For the past several years in the world of digital assets, one of the best strategies a project could adopt was to launch an initial coin offering (ICO). The project team simply needed to come up with an idea, create a smart contract, define the terms of the coin, publish a whitepaper, then make the coin available to the market.
This was very successful for a while. Billions of dollars were injected into the world of altcoins through ICOs.
However, over time specific drawbacks began to rear their ugly heads. Fake and fraudulent ICOs left investors in the lurch, which meant genuine projects were soon facing more difficulties during the funding and marketing stages.
As a result of these challenges, the initial exchange offering (IEO) was born, offering a significant improvement over the ICO model.
Now that IEOs have hit the scene, it makes sense for investors to learn how they work and, more to the point, how to rate, analyze, and review these offerings.
What Is an IEO and How Does It Work?
Similar to ICOs, IEOs offer a way to raise funds for blockchain projects. Usually, these are in the form of altcoins. These projects introduce their fundraising plans to a single exchange or several exchanges. The exchange, in this scenario, behaves as the counterparty.
With an IEO, there has to be a developer who requires funds for a project and contributors, or investors, willing to invest in said project. Finally, an exchange is needed to serve as the go-between for the developer of the blockchain project and the investors.
When the developers have their tokens ready to go, they make them available on the exchange. Investors and contributors create accounts on the exchange, which gives them access to the coins when they become available.
The Role of the Exchange
Investors then purchase the coins by trading reliable altcoins (or bitcoin) for the offering in which they’re interested. This is done in place of fiat currency. So, for example, bitcoin or Ethereum is deposited into the exchange account. The exchange acts as the middle man in this scenario, sending bitcoin or Ethereum to the developer and providing tokens to the investors.
This helps to reduce fraud since the exchange itself has vetted the project to ensure it’s a legitimate offering. The exchange does this prior to distributing the tokens to validate both the project and the investors interested in purchasing tokens.
This type of verification also creates confidence among other users as the project receives the support of a major exchange. Additionally, the listing fee and marketing costs are drastically reduced in an IEO, at least for the developer. This is due to the exchange using their own marketing and social media strengths to reach investors and users.

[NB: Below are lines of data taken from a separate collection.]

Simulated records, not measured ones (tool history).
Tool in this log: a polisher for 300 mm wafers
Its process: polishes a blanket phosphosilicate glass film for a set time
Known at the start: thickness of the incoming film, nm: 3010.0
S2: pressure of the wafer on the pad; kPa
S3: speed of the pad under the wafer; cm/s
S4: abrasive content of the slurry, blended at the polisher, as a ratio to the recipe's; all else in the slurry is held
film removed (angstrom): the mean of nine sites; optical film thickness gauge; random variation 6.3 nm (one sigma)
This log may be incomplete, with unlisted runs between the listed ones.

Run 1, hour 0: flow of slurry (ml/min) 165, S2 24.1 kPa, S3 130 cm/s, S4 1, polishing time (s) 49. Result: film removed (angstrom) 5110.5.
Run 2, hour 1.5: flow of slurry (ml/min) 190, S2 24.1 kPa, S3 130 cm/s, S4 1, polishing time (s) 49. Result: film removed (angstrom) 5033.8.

Now let’s take a look at how you can analyze and review an IEO before jumping into the investment fray.
How to Review and Analyze an IEO
Before you decide whether or not to participate in an IEO, you want to do your due diligence. Here are some ways you can determine whether or not the project is worth your time and money.
Research
Take a few moments and learn what you can about the project. Check out the social media websites of both the exchange(s) and the project to learn more about them. What is the project? What problem does it plan to solve? Is the exchange legitimate?
Additionally, it’s wise to learn as much about the project team as possible. Have they had previous successes or failures? What have they gleaned from previous opportunities? How familiar are they with the blockchain world? A project team that doesn’t have much experience or knowledge might require deeper vetting.
Documentation and Development
How far into the development process is the team prior to the IEO? While it isn’t necessary for a team to have a product prior to launching, it does help build confidence among its users and investors. Along the same lines, it’s imperative that the project has a clean website along with a detailed whitepaper to show investors that it should be taken seriously and has taken the necessary steps to be successful.
Exchanges
Which exchanges are going to offer this IEO? There may be more than one, depending on the project team. Investors need to create an account on the exchange if they don’t already have one. Typically, this requires full registration and completing the site’s Know Your Customer and Anti-Money Laundering process.
Form of Payment
Another item to consider is how the project receives payment. There are many digital currencies available and it makes sense to use a project that accepts bitcoin or popular altcoins like Ethereum or Litecoin.
Of course, it always helps to use an exchange that makes it easy to access these forms of payment. It can be frustrating if an IEO will only accept a certain type of digital asset and the process for getting the coin is convoluted and confusing.
Can You Participate?
Lastly, you need to make sure you’re from a country that can participate in the IEO. Oftentimes, certain countries are prohibited from joining the IEO due to restrictions and regulations. Do you reside in one of these countries? If so, you may not be able to invest in an upcoming IEO.
If you take these items into consideration, you should have no trouble finding a reliable and trustworthy IEO in which you can invest.
Final Thoughts on IEOs
The emergence of the initial exchange offering has been welcomed with open arms by those in the world of digital currencies. They offer a more affordable and reliable method for projects to raise funds. At the same time, investors are protected from fraudulent projects since reputable exchanges will investigate the team prior to distributing tokens.
It’s in the best interest of the exchange to launch a successful project since doing so can either improve or damage its reputation. To stay apprised of investment opportunities and strategies in the world of digital finance, subscribe to the Bitcoin Market Journal newsletter and have the information you need delivered right to your inbox every week.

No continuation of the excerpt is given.